GHOST TOWNS

 

21 – In 1873, when the old Gravity Railroad was still in operation, a fair-sized community grew up around Plane No. 21 of the railroad in Jefferson Township.  Pennsylvania Coal Company had an office here.  There was also a hotel, general store, sawmill, blacksmith, 2 schools and a shoemaker shop.  The Gravity Lodge, Independent Order of Odd Fellows was organized here in 1877 with 37 members.  Post Office was established in 1878.  When Gravity was abandoned in 1884, town fell apart.

 

Clarksville (Jubilee) – This once thriving community contained a general store, sash and blind factory, a home of a pioneer physician and Madisonville Christian church.

 

East Sterling – On Route 191, 2 miles northwest of Newfoundland this town in 1872 contained a sawmill, blacksmith shop, sawmill & gristmill, Good Templar’s Hall, Methodist Episcopal church, schoolhouse and 21 homes.  By 1966, 10 homes were counted and all the rest were gone.

 

Harfords (Calapoose Road) – This town contained a post office, shovel factory, gristmill and sawmill.

 

Harveyville – A lumbering community of William L. Harvey near Clifton.  Seven buildings and a mill pond were here in 1873, they were all owned by Harvey.

 

Hell’s Kitchen (Cooney Hollow) in Roaring Brook Township – This town disappeared in 1895 when the Elmhurst Reservoir was built by the Scranton Gas & Water Company.  Curtis Reservoir, to the east, was built in 1910 by the same company.  Buildings were removed and farms inundated.  In 1873, Gardner Road met Drinker Turnpike (now Route 435) to the south of Fairview Cemetery.

 

Hollisters – A lumbering community established about 1865 by Albert G. Hollister of Hollisterville.  This town was located ¼ mile northeast of Daleville.

 

Hollisterville – This town contained a church and gristmills.

 

Nay Aug Town aka Nay Aug

 

Pink – Located ½ miles northeast of Lake Ariel and grew up around Plane No. 17 of Old Gravity Railroad.  In 1872 there were 20 buildings, including a carpenter shop, blacksmith shop, steam sawmill, engine house, homes of Greene, McFarland, L. Wheeler, P. Omellet, G. Leonard and several other buildings.  By 1966 Pink was a crossroads to the north of Route 191.

 

Plank Road Settlements – Along the old Plank Road, now abandoned between Clifton and Gouldsboro.  This has now disappeared.  This once lumbering community was once in Bright, Dundon and Kalbach, 4 miles east of Clifton.  Lehigh House (hotel) stood here.  Two miles further east was the lumbering community of Hunterton Mills with 9 buildings.

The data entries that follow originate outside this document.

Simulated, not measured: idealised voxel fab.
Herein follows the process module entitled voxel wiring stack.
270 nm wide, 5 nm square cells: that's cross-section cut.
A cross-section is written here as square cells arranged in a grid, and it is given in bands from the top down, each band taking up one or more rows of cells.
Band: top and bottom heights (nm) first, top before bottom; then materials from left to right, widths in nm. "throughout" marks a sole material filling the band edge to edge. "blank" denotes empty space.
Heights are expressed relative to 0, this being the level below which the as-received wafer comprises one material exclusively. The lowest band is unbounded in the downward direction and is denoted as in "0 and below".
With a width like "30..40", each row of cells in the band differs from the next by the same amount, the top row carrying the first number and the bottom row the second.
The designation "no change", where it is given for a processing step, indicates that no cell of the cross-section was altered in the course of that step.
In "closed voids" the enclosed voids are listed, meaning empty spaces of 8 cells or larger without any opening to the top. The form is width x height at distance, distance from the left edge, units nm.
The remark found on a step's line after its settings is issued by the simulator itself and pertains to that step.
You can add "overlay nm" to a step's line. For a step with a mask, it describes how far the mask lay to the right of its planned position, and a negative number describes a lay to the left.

Rockdale – Given to settlements along Spring Brook.  In Spring Brook, mostly inundated by the Watres Reservoir (Old Splash Dam) and farm of William Keck.

 

Simonson’s Settlement – Western part of Roaring Brook Township, south of Scrub Oak Mountain fire tower.  A hotel was operated near a large spring of water.  Road led to Blue Shutters Road.  In 1873, 6 buildings were here.  Foundation of hotel can be seen near the spring.

 

Simpson’s Mill

 

Springbrook Valley – Foot of steep hill leading from Spring Brook Township to Glendale.  Route 502 passes through here and buildings are gone.  Twenty-five buildings in 1873 included Springbrook Valley School, general store, steam sawmill and sawmill.  There was also the end of the Sax & Hessler narrow gauge lumber railroad into Springbrook Tannery and blacksmith was also located here.

 

Staplesville – Located 1 ¼ miles southwest of Daleville.  Steam sawmill and clothes pin factory of Daniel Staples was located here.  Company store, blacksmith and barns were also here.  The schoolhouse stood on the corner, west of Doran home.

 

Union Mill – the Union Steam Sawmill of Yocum, Kline & Company, southwest of Moscow, near home of James Watson (later Watson school).  Seven buildings were here in 1873.  Nearby swamp is still known as the Union Mill Swamp.  The town is gone.

 

Yostville – In Spring Brook Township, this town began as a lumber community of Yost, Pile & Company.  A steam sawmill, storehouse, blacksmith and 9 buildings were here.  In 1946, 7 buildings were here.